What an unpopular melody. A mooted merger between Ticketmaster and concert producer Live Nation has yet to be confirmed. The idea, though, has prompted anguished howls from around the music industry. Even Bruce Springsteen is in on the act. His objection mainly concerns the ability of the combined company to direct fans to its resale sites (with higher prices) rather than offering tickets at face value – a charge already levelled at Ticketmaster.

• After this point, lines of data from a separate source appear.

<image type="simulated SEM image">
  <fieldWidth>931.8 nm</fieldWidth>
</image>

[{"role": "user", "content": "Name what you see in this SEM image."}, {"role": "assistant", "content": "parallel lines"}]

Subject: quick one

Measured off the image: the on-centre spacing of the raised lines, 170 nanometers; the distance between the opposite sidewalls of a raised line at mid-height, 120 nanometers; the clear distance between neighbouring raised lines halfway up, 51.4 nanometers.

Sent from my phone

Nobody likes paying over the odds. And, given the general outrage, an antitrust investigation beckons, should a deal progress. There would be two broad issues. The first, concerning horizontal concentration within specific markets, is somewhat incidental. The two largely operate in separate domains. True, Ticketmaster dominates ticketing in areas such as concerts and has proved adept at defending that position. Live Nation only in January took its own ticketing inhouse, having also threatened to create more competition by courting third parties. Consumers may feel aggrieved by ticket charges – but ultimately a deal would merely reinstate the competitive landscape of last year.
The second issue (concerning vertical integration) is more knotty. A merger would combine artist management (through Ticketmaster’s Front Line acquisition last year) with concert production, venues and primary and secondary ticketing. With interests from singer to stage, the company could squeeze competitors in each area, for example, a non-Ticketmaster venue seeking to attract the top talent, a process known as foreclosure. This kind of competitive threat was largely brushed aside in the name of efficiency under the Bush administration.
That Thomas Weisel Partners estimates the deal’s cost savings at just 1 per cent of operating expenses reflects that vertical restraints, rather than a classic horizontal monopoly, is likely to be the hot topic. A high-profile clampdown on ticketing power by authorities may prove popular. Even more tempting, perhaps, is the opportunity to reverse the prevailing competitive wisdom of the past eight years.